School Has Started!

Hello, everyone!

Because I hope for this to eventually give insight on how I got to Japan as an illustrator (stay positive!), I hope the occasional personal post is not too annoying. I think the thought process is also good to consider when making these kinds of decisions. This time, I’m going to talk about school.

For me, school started last week. Usually, American students start school in September, but in my case, various things have happened, so I had to start with the winter term instead. At any rate, I’m here now, and very happy about it!

One of the things I want to do is attend a specialty school (専門学校 senmon gakkou) for game illustration, but the ones I looked at required a near-fluent level of Japanese speaking and comprehension ability. Because of this, I decided that I would major in Japanese, and possibly minor in art; however, I may also consider the reverse. For now, I just want to focus on taking as many Japanese language and culture classes as possible so that I may be more prepared for the later steps in my plans. I feel like taking a major rather than a minor in Japanese will be more beneficial in the long run.

I was a little concerned about what level courses I should take for Japanese. At my school, once you reach third-year, the classes are actually split up; you have two terms of Speaking and Listening (301/302) and two terms of Reading and Writing (304/305), which overlap during winter term. When I went through the placement screening, my adviser told me that I would be fine in the third-year level classes, but technically the major requires a student to take 301, which I had missed. Additionally, once a student takes 302, they cannot take 301. But, she told me that if I absolutely did not want to wait for next year to start taking Japanese classes, that I could take 302 and fill in 301’s slot with a different class. Sounds good to me! So I decided to do that.

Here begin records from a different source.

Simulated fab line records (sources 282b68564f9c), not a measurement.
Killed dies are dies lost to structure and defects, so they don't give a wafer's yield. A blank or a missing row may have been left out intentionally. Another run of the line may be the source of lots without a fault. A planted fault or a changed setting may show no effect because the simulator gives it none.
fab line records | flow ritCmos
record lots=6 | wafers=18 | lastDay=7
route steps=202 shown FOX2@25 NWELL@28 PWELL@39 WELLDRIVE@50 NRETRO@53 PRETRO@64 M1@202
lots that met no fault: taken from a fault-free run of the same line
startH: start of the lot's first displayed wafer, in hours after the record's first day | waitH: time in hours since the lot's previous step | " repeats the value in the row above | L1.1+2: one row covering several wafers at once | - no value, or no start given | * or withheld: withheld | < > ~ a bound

This term, I’m taking the two Japanese classes and one General Studies class (here we call them “University Studies”). Unfortunately I transferred in with a credit amount just short of the threshold to only require two University Studies classes this year rather than three, so I’ll have to take the remaining two next term alongside the final third-year Japanese class (305). That will make for a slightly boring term, but this one is pretty fun, so I think it balances out!

One thing I’m a little worried about is that everyone says the jump from third-year to fourth-year is pretty high. I have a somewhat strange situation, where unlike most of the students, I’ve actually been studying Japanese for a very long time; through a mixture of self study, podcasts, and classes in high school, along with some befriending of and chatting with some native speakers online, I’ve come to a point where I am very comfortable with the language comprehension-wise (though I’m a bit shaky with vocabulary; nothing some flashcards won’t fix). Actually speaking, though, is a little different.

For the most part, my writing (er, typing) seems to be understood, though I’m sure there are errors here and there. But for speaking (as in verbal communication), I have very little confidence. Not only do I have a bad habit of completely forgetting how to use keigo (polite speech), especially when conjugating verbs, I also have a habit of speaking much more quickly than I can think, which leads to a lot of grammatical errors and stumbling over words. There are also several grammar points that I remember learning but have forgotten the details of; as a result, I use them incorrectly. I think this is because I haven’t actually been in a class since early 2010 (almost 6 years!), so I’ve mostly been exposed to purely casual settings and conversation (and maaaaaybe a little anime…).

I feel like maybe I shouldn’t worry about this as much as I do. After all, many of my classmates seem to also struggle with their speaking ability; but I think they have a better all around stable level and more recent practice using specific grammar points whereas for me it’s very hit and miss; I have a tendency to cling to the ones I know best. In the end, I think it will come down to putting forth more effort and making sure to practice often.